Colin McEvoy’s report on the proposal for in-house child care in Easton’s schools tells us that Sarah Bilotti is a highly valuable, highly capable public servant:
The Easton Area School District is looking into whether it could provide before- and after-school day care at the elementary schools, rather than lease the buildings to outside corporations as has been done in the past…Until recently, the question has focused on whether for-profit organizations should be allowed to provide daycare in district buildings, with proponents arguing against it due to liability concerns and the additional utilities and maintenance costs it could bring.
But board member Sarah Bilotti suggested last week the district check into providing day care themselves, claiming the revenue from participating households could not only cover the program’s costs, but generate additional revenue for the district.
“Debating what to charge outside agencies seems silly when we could be running these programs in-house,” Bilotti said. “There is obviously a profit to be made or for-profit companies would not be trying so hard to get their foot in the door.”…A before- and after-school program formed last year at Greenwich Elementary School, where Bilotti works as principal, has generated $50,000 beyond the costs of the six employees hired to run the program, said Superintendent Maria Eppolite.
Great idea – have the government, with no profit motive, directly compete with private industry.
Or put another way, let's have government bend over more small businesspeople.
Jon, let's say you open your bar. A year later the government decides to open a bar next door. You need to earn a profit to stay alive, the government does not. So that pint of microbrew you're selling for $3.50? The government is selling for $2.50. Bluntly, you're fucked.
Same thing.
Why do you hate small businesspeople so much?
Why would the government open a bar?
Ok Jon, since you're being flip about small businesses getting rammed by government (which is no surprise, you hate small businesses too), let's change the example.
You open a day care, spending hundreds of thousands of dollars to do so. You need to make a profit to survive (pay for reinvestment into FFE, pay your loans, pay a return to any investors, etc).
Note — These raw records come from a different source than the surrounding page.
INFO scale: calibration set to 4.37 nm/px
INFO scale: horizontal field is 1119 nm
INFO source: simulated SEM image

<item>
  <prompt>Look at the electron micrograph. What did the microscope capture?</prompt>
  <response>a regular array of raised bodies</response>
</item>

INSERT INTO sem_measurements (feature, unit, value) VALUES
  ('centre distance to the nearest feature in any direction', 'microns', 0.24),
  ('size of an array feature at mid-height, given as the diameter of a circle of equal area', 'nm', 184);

A year later, the school district opens a competing day care. Only they don't have to make a profit. And they don't have any cost for a facility because they'll use the school building. And they have no investors, so no problem there either.
So where your business needs to charge $75/week/child to survive, the school charges $50. If you drop to $50 to match them, you're losing money on each child.
What happens? You go out of business.
Now tell me what's right about government competing with private businesses again?
This sucks to high heaven.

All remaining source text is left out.